In addition to the main conductor evolution story presented elsewhere, several alternative technologies emerged along the way. Understanding why these alternatives achieved limited success provides valuable insights into the practical requirements for transmission conductor design.
Gap Type Conductors
Gap type conductors attempted to manage thermal sag by creating space between the core and outer conductor strands. While this approach effectively lowered the thermal knee point, it introduced significant practical challenges. Installation proved extremely difficult, and repairs were virtually impossible since core breakage would result in retraction from the break point.
Perhaps most problematically, the grease used in the gap design often leaked onto the conductor surface, creating a hydrophobic condition. In high-temperature conditions, this grease could drip onto vehicles and buildings below the line, creating environmental and public relations issues.
INVAR Steel Conductors
INVAR steel conductors leveraged the material’s low coefficient of thermal expansion to address sag concerns. However, several fundamental limitations prevented widespread adoption. The magnetic properties of INVAR steel significantly increased inductive impedance, complicating circuit design. Its relatively low strength necessitated pairing with high-temperature aluminum alloys that exhibited poor electrical conductivity, resulting in higher line losses compared to ACSR.
The combination of high material costs and poor electrical performance has limited INVAR conductor adoption—it has never been used in the U.S. transmission grid.
Multi-strand Composite Conductors
Recent multi-strand composite core designs, such as those using seven smaller composite strands instead of a single core, have generated interest based on a perceived redundancy advantage. This perception, however, is incorrect. A core with four broken strands out of seven provides no more residual strength than a monolithic core with equivalent damage—both have lost the same percentage of their load-bearing capacity.
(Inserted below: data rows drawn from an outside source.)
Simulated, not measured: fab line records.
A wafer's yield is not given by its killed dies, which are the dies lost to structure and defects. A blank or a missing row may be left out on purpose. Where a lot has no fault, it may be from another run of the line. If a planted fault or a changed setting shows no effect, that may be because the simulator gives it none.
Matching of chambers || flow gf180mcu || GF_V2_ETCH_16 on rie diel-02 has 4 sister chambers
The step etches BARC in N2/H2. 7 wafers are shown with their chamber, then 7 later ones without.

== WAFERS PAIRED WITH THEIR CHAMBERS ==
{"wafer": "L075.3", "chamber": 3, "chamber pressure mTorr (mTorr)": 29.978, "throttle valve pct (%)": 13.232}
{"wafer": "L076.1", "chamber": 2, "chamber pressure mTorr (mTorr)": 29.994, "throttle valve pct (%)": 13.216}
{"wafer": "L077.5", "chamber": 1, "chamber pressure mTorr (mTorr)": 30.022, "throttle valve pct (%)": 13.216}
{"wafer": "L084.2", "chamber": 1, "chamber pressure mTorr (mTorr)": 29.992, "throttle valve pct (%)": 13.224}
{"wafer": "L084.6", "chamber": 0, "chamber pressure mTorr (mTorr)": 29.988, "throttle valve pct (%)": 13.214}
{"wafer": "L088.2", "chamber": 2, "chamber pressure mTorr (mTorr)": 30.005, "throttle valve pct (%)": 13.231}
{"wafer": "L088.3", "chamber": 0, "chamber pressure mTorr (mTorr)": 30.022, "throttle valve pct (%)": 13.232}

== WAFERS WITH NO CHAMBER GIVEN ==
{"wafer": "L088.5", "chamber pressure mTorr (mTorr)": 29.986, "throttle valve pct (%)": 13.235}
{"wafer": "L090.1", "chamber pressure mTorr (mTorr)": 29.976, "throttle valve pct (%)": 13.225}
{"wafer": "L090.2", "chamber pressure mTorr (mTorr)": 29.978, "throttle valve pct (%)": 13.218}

The multi-strand design actually worsens the fundamental compression failure vulnerability of unidirectional composites. During bending, the strands furthest from the neutral axis experience higher compression stress than an equivalent monolithic core, increasing the risk of failure.
Installation presents additional challenges. Achieving proper crimping force becomes a delicate balance—too little pressure leaves the center strands loose, while too much risks crushing the composite strands at their contact points. These practical issues, combined with higher manufacturing costs from producing and assembling multiple small strands, have limited the success of this approach.
These alternative technologies demonstrate that successful conductor design must balance theoretical performance advantages against practical considerations of installation, maintenance, and long-term reliability. Solutions that appear promising in the laboratory may prove impractical in real-world utility operations.